Saturday, August 7, 2010

A work crisis

  I haven't been blogging much about my work during the YSSP, but something has happened that seems worthy of mention.  I had spent quite a bit of time this summer building a software edifice around a package called CGAL.  CGAL was providing a solution for me to a problem called "Delaunay triangulation" which is related to one aspect of my project.  Details are not important; the point is this.  I came to the realization, about a week ago, that the CGAL library was not sufficient to the task.  It was consuming way too much memory and taking way too much time, and it was just not going to get the job done.  This was rather a crisis, because it was an essential building block in my project, and I was not aware of any other package that could do what it did at all.

  What to do, what to do?  I had no time to deal with it for a couple of days, because I was busy with Africa Day planning and preparation (see my previous post) and then the climate change negotiation simulation (see a couple of posts previous), so I just let the problem stew in the back of my mind until I finally had time to work again, this past Thursday.  By then I had come up with an idea for a solution.  I could get rid of CGAL completely in my design, do things in a completely different way (not involving Delaunay triangulation in the first place), and thereby sidestep the problem.  I implemented the new way of doing things in one twelve-hour workday, and the new way turns out to be faster and better than the old way in every respect; it actually solves several other problems that had been bothering me as well.
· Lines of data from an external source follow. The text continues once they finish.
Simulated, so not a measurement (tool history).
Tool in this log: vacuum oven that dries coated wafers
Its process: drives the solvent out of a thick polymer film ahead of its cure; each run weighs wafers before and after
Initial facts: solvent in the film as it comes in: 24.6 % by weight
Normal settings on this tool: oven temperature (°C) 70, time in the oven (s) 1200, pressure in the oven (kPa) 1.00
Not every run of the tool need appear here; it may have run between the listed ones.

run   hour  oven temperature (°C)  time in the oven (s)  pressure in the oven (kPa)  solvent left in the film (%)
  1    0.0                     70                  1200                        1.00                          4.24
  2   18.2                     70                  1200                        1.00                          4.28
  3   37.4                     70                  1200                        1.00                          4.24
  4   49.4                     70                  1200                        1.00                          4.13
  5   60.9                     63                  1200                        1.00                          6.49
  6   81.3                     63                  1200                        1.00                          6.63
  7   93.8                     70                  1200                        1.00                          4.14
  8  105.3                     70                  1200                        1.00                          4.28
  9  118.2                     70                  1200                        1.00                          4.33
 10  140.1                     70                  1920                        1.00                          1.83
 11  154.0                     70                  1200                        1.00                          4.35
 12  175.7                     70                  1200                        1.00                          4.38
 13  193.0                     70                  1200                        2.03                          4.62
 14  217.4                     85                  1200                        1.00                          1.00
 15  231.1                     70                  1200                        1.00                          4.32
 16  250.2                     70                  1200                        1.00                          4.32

  The lesson I draw from this, and the reason I'm posting about this: it's worth the time to think and plan ahead.  I tend to jump headfirst into implementing my ideas, but this episode has shown that it would sometimes be better if I took a few deep breaths first and asked: is the design I've come up with really the best design?  Am I solving the right problem?  Is there a different approach that might be better?  Had I asked those questions, I might have saved myself about a week of work and a lot of heartache, and I would have an extra 100,000 or so runs of my model completed at this point.

  For your amusement, here is a pretty picture generated by my model:


  I could explain what this picture represents, but then I'd have to kill you.  Eventually (once this research has been published) I'll post about it on ecoevoevoeco, but that's probably a long time from now...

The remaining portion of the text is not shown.